Note that Cramer didn’t see her comments as “racist or against blacks.” We’ll come back to that.

For context, it’s important to note that Marysville is a small town of 10,000 north-east of Detroit and is 98 percent white and 0.3 percent African American, the Guardian notes. Kramer probably thought she was among friends, but according to news accounts, the crowd laughed awkwardly and then became audibly baffled.

The town’s acting mayor, Kathy Hayman, said: “I don’t even know that I can talk yet, I’m so upset and shocked.”

Hayman then pointed out that her father was Syrian: “So basically, what you’ve said is that my father and his family had no business in this community.”

At this point, Cramer addresses interracial marriage:

Cramer then noted that she had nothing against the acting mayor’s father but Hayman needed to know that her parents’ union was the opposite of right.

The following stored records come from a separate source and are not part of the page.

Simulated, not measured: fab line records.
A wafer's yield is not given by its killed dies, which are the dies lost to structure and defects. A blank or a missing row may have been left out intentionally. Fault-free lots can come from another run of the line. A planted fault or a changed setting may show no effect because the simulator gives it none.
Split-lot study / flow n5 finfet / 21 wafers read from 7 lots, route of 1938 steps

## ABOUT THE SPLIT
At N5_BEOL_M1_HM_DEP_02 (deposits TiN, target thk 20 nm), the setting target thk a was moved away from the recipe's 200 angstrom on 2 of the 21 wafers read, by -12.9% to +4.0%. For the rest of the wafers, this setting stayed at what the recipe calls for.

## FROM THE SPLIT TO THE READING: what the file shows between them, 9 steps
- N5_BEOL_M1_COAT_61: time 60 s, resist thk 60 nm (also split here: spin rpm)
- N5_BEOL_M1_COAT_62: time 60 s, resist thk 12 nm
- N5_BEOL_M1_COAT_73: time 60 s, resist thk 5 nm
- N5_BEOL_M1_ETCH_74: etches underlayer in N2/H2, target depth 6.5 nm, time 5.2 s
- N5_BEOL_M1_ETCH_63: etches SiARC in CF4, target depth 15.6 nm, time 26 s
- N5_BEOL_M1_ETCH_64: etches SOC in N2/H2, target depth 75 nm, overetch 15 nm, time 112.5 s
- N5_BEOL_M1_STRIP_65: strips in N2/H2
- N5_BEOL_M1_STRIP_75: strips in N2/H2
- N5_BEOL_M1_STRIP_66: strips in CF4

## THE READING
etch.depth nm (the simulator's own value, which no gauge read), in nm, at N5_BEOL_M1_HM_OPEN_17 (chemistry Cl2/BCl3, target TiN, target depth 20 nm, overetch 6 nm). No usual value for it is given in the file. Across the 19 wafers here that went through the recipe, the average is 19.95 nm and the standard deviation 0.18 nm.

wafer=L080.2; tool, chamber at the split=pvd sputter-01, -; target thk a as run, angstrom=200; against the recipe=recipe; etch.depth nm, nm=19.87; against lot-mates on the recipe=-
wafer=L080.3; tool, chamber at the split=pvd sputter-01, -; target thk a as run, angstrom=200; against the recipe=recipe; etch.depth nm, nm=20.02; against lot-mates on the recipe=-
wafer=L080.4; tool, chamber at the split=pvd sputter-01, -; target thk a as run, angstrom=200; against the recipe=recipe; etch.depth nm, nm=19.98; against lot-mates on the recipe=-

“As long as, how can I put this? What Kathy Hayman doesn’t know is that her family is in the wrong,” she said, CBS News reports.

“[A] husband and wife need to be the same race. Same thing with kids. That’s how it’s been from the beginning of, how can I say, when God created the heaven and the earth. He created Adam and Eve at the same time. But as far as me being against blacks, no I’m not.”

Note that last sentence—after issuing a broadside against interracial marriage, Cramer insists that she’s not “against blacks.” Cramer wants to make absolutely sure that you know that, while she wants to keep Marysville “a white community” and opposes interracial marriage, she is not absolutely racist or against blacks. Far from it!

Well you know what? During the civil rights movement, white segregationists in the south insisted that they were absolutely not racist. I once read a sermon from the late 1940s in which a white southern minister inveighed against integration or interracial marriage, while simultaneously informing listeners of how very much he loved black people. This was common.

I’ve long felt that Americans have a very troubled relationship with the term “racist.” You say you’re not racist? Okay! You’re not racist! Or at least, that seems to be the mentality. There’s a sort of an implicit assumption that an actual racist person would never insist that they’re not racist—that such a person would of necessity claim the term and glory in it—but that’s not actually how it works. Most racists will insist until they’re blue in the face that they’re very much not racist.

I’m reminded of a conversation I had a few days ago with a friend, exploring the terms “white nationalist” and “white supremacist.” Are the two worth distinguishing from each other, or are they actually just the same thing?

White nationalists want the U.S. to be a white nation state.

White supremacists believe that the white race is superior.

In general, white supremacists are also white nationalists—they believe that the white race is superior, and that the United States ought therefore to be a white nation state. But is the reverse true? Are all white nationalists also white supremacists, as a general rule or sort of default? Cramer and others like her would object to such a claim, arguing that you can argue in favor of keeping a community (or a nation) white without also believing in the innate superiority of the white race.

We could keep asking questions in an effort to get Cramer to slip and reveal that her reasons for wanting to keep her community white are in fact very racist. Cramer, of course, could simply keep denying such claims. She could argue—as that 1940s southern preacher did—that both white and black people are better off living in separate communities, and that it’s not racist to say this. Cramer could well spend the rest of her life insisting that she has no racial animus against black people.

In the end, perhaps the easiest way to counter such defenses is to point out that it does not matter. If the ideas and policies you support result in discrimination against minority groups—and worse—does it actually matter whether or not you are proven to be “racist”? Maybe this is part of the problem—a focus on beliefs, which are easy to assert or deny.

I’m reminded of the evangelical focus on faith instead of works, where what matters is what is in your heart, not what you do. You can’t work your way to heaven, after all—and only God knows the heart. Or so the framing goes. Is the same thing happening here? Are we so focused on what is in people’s hearts—on whether people are racist—that we’ve spent too little time focusing on actions, and on the outcomes of specific beliefs or policies? (White progressives’ fight against high density housing developments in communities across the country would certainly suggest as much.)

Cramer wants to keep black and “foreign-born” people out of Marysville, Michigan. There’s no way to put this goal into action without acting in a discriminatory manner and creating a hostile environment for people of color who do move to Marysville. Rather than arguing with Cramer over whether or not she’s actually a racist—which keeps the turf in her head and thus on her terrain—the best approach might be to ask her what policies she would put in place to achieve her stated goal.